Christians weigh in on whether it matters that the high court will likely lack Protestant representation.

Christianity Today April 9, 2010

Justice John Paul Stevens, described in mediareports as the last remaining Protestant on the Supreme Court, announced Friday that he would retire.

In 2006, the court began to have a Catholic majority. Chief Justice John Roberts and Justices Antonin Scalia, Clarence Thomas, and Samuel Alito tend to fall on the conservative side of the court compared to fellow Catholic Justices Sonya Sotomayor and Anthony Kennedy. Justices Ruth Bader Ginsburg and Stephen Breyer are Jewish.

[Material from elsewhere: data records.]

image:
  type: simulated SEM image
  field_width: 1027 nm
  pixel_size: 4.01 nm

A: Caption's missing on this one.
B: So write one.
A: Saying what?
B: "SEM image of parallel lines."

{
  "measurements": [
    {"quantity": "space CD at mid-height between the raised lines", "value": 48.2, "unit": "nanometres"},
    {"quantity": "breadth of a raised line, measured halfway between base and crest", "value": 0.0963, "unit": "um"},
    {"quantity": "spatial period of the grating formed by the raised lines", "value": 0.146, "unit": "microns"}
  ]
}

“If religion is a factor, it’s not going to be in the top five by any means,” said Carl Esbeck, a law professor at the University of Missouri. “That said, one’s religious faith or absence thereof says a lot about your worldview, which affects your work. You want a variety of worldviews on the court.”

Non-evangelicals have done much of the heavy hitting for evangelicals in the law, said Notre Dame history professor Mark Noll. “Witness intense evangelical support for the George W. Bush Catholic nominees to the Supreme Court,” Noll said.

Institutions historically founded by Protestants have well-regarded law schools, such as Northwestern, Duke, Vanderbilt, and Emory.

“But how much Protestantism is left in those law schools? Catholics have law schools ranked in the top 30: Boston College, Georgetown, and Notre Dame, where something distinctively Catholic remains in each one,” Noll said. “Clearly, the day when the higher levels of American public life were reflexively Protestant, near-Protestant, or humanistic with a Protestant tinge are past.”

Christian groups often voice concern on how the high court could rule on cases related to abortion or religious freedom.

“For those who care about religious freedom, you want a fair number of justices to understand religion,” Esbeck said. “If you don’t value religious liberty, you’re going to not weigh religious freedom in the face of some counter policy like non-discrimination or national security.”

Stevens advocated for a strict separation between church and state, as argued in his dissent from a 2002 decision upholding a voucher program that allowed students to attend private religious schools.

“Whenever we remove a brick from the wall that was designed to separate religion and government, we increase the risk of religious strife and weaken the foundations of our democracy,” Stevens wrote.

National Public Radio reports that potential candidates for the open seat include Solicitor General Elena Kagan and federal judge Merrick Garland, both Jewish, as well as Michigan Governor Jennifer Granholm, who is Catholic, and federal judge Diane Wood, who is Protestant.

The Pew Forum on Religion & Public Life’s “Religious Landscape Survey” suggests that the country is about 51 percent Protestant, 24 percent Catholic, and 1.7 percent Jewish.

“I don’t think a person’s religious affiliation matters as much as their judicial philosophy,” said Mathew Staver, dean of Liberty University law school. “The rule of law is not to push an agenda.”

“I don’t think we would be fooled if President Obama picks someone with a Protestant affiliation,” Staver said. “It’s nice to have diversity, but the law is color blind and your skin color or religious affiliation shouldn’t be reflective of your decisions.”

Retired Supreme Court justice Sandra Day O’Connor told the Associated Press earlier this week that the high court should have more diversity.

“I think that religion should not be the basis for an appointment, but if that were the case, one would expect somewhere in the nine to see a Protestant or two,” she said. “You’ll probably see someone eventually.”

In a 2009 speech, Alito complained about “respectable people who have seriously raised the questions in serious publications about whether these individuals could be trusted to do their jobs.”

“There has been so much talk lately about the number of Catholics serving on the Supreme Court,” Alito said. “This is one of those questions that does not die.”